Running RLlib with Ray Tune on GCP

Hi fellows,

I want to understand how RLlib can be used in larger scaled experiments and therefore try to get an overview of how to run an experiment with RLlib in the cloud - more precisely on GCP.

I found a helpful introduction to deploying a Ray cluster in the cloud under Launching Cloud Clusters in the docs. I set up a new project on GCP and ran the example code and that works fine. Now, I want to understand how to setup larger experiments with RLlib on GCP. And here I am a little stuck as I do not understand, how to best organize my code, so I hope to get here some best practice guidelines from experienced RLlib/Ray Tune users (@kai, @mannyv, @rliaw :fox_face:).


RLlib’s DQN agent example
Let us for an example use vanilla DQN :space_invader: together with Ray Tune running an experiment with two different learning rates.

I set up my cluster with ray up -y cluster.yaml. What now?

  1. How can I submit a tuning job with the DQN agent on an environment writing out into GCS?
  2. Do you also use a .yaml file for the Trainer configuration (I saw such in this file from @sven1977)?
  3. Does any one have a full example from which to learn (i.e. cluster.yaml, config.yaml, etc.)?

Custom example
Now a more custom example. Let us assume the code is distributed among several files:

-- my code 
  \__ 
      |__ my_env.py  (containing the environment definition) 
      |__ my_policy.py (containing the policy definition)
      |__ my_utilities.py (containing utility functions)
      |__ main.py (main script that can be executed) 
  1. How can the code be sent to the head node on the GCP cluster to be executed? Do I need to use something like:
ray rsync_up cluster.yaml 'cluster/my_code' 'local/my_code'

and then

ray exec cluster.yaml 'python main.py'?

Many thanks to everyone who tries to help here. I just want to dive deeper and see how I could really use RLlib in projects :male_detective: . I also hope to produce a starting point for everyone who wants to run RLlib on GCP :raised_hands: .

Alright, in the last weeks I found out how to set up an experiment using DQN on GCP:

RLlib DQN example
Using the example-full.yaml I had to make the following changes:

  1. See issue #3858 in #ray-clusters, where I also posted the solution.
  2. About the .yaml file for the Trainer configuration I have no news yet … less priority.
  3. So the full example is not there because of 2. missing, but the example in issue #3858 should run for anyone who wants to try this out.

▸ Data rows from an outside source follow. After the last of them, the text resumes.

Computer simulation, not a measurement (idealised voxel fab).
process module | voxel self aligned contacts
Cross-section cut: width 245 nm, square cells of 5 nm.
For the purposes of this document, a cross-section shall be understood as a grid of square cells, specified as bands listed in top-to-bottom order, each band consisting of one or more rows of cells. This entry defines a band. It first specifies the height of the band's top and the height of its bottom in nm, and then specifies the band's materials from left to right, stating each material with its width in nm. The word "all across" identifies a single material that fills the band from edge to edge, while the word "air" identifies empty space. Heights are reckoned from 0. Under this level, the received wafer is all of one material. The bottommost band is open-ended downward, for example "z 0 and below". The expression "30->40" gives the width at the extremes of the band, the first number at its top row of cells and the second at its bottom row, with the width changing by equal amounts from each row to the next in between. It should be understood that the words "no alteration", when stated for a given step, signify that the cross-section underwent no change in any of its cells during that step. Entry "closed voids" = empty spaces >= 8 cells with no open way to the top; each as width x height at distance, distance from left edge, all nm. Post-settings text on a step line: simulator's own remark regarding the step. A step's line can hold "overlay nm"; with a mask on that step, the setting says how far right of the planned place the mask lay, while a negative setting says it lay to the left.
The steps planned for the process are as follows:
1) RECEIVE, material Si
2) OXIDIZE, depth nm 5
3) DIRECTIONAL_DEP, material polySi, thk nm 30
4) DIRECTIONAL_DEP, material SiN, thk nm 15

At this point many thanks to the @asawari for this awesome work and for providing so many examples: Setting up the cluster and running the scripts runs amazingly smoothly!!

Custom example
The custom example runs similarly and in the way I expected in above:

  1. The code is send to the head node by using ray rsync-up as shown above uploading all necessary files to the cluster.
  2. To run the main.py I used ray exec as shown above and the code ran errorless.

Hope this helps others, who stand at the same point in their projects.